Use of Non-GAAP Financial Measures  

We present Adjusted EBITDA, which is a non-GAAP financial measure, because it is a measure frequently used by analysts, investors and other interested parties to evaluate companies in our industry. Further, we believe this measure is helpful in highlighting trends in our operating results because it excludes the impact of items that are outside of our control or not reflective of ongoing performance related directly to the operation of our business.

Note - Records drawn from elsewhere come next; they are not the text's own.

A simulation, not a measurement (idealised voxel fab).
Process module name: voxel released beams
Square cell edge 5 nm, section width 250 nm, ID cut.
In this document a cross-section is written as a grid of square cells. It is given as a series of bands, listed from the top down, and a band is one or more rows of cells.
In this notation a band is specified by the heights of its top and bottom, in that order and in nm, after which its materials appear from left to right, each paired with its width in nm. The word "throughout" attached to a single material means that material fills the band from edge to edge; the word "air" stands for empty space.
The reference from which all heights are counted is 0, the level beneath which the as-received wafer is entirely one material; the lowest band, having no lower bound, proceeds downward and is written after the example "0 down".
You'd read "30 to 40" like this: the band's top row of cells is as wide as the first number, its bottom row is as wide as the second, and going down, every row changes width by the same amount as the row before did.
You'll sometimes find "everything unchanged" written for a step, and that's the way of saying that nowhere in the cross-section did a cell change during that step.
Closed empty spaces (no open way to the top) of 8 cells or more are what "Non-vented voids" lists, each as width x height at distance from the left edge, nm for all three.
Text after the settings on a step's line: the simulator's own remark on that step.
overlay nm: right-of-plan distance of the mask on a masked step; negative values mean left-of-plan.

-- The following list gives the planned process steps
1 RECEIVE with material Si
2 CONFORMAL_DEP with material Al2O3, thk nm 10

Adjusted EBITDA is a key measure used by our management internally to make operating decisions, including those related to analyzing operating expenses, evaluating performance, and performing strategic planning and annual budgeting. Moreover, we believe Adjusted EBITDA provides useful information to investors and others in understanding and evaluating our results of operations, as well as provides a useful measure for making period-to-period comparisons of our business performance and highlighting trends in our operating results.

Adjusted EBITDA is not based on any comprehensive set of accounting rules or principles and should not be considered a substitute for, or superior to, financial measures calculated in accordance with GAAP. Adjusted EBITDA does not reflect all amounts associated with our operating results as determined in accordance with GAAP and may exclude recurring costs such as interest expense – net, equity-based compensation, litigation, settlements and related costs, change in fair value of warrants, change in fair value of derivative assets and foreign currency revaluation (gains)/losses. In addition, other companies may calculate Adjusted EBITDA differently than we do, thereby limiting its usefulness as a comparative tool. We compensate for these limitations by providing specific information regarding the GAAP amounts excluded from Adjusted EBITDA.

The following table provides a reconciliation of Adjusted EBITDA to its most directly comparable GAAP measure, net income (in thousands):

  Three Months Ended March 31, 
  2024  2023 
Net income $10,742  $30,272 
Income tax expense  2,269   285 
Interest expense – net  5,082   3,280 
Depreciation and amortization  10,483   2,598 
Sales tax liability(1)  (2,732)   
Transaction costs(2)  1,901   456 
Equity-based compensation(3)  8,488   5,530 
Litigation, settlements and related costs(4)  3   300 
Change in fair value of warrants(5)  (460)  (327)
Change in fair value of derivative asset(6)  37    
Change in fair value of contingent consideration(7)     34 
Loss on asset disposals(8)  102   7 
Foreign currency revaluation loss(9)  3,005    
Adjusted EBITDA $38,920  $42,435 

(1)    We have historically incurred sales tax expense in jurisdictions where we expected to collect and remit indirect taxes, but were not yet collecting from customers. In the first quarter of 2024, we settled certain liabilities for local admissions taxes for less than our estimated liability recorded as of December 31, 2023.

(2)    Consists of legal, accounting, tax and other professional fees; personnel-related costs, which consist of retention bonuses; and integration costs. Transaction costs in both periods were primarily related to our acquisitions and strategic investments.

(3)    Relates to profits interests issued prior to our merger transaction with Horizon Acquisition Corporation (the “Merger Transaction”) and equity granted pursuant to our 2021 Incentive Award Plan, as amended, which are not considered indicative of our core operating performance.

(4)    Relates to external legal costs, settlement costs and insurance recoveries that were unrelated to our core business operations.

(5)    Relates to the revaluation of warrants to purchase common units of Hoya Intermediate, LLC held by Hoya Topco, LLC following the Merger Transaction.

(6)    Relates to the revaluation of derivatives recorded at fair value.

(7)    Relates to the revaluation of Vivid Picks cash earnouts.

(8)    Relates to asset disposals, which are not considered indicative of our core operating performance.

(9)    Relates to unrealized foreign currency revaluation loss from the remeasurement of non-operating assets and liabilities denominated in non-functional currencies on the balance sheet date.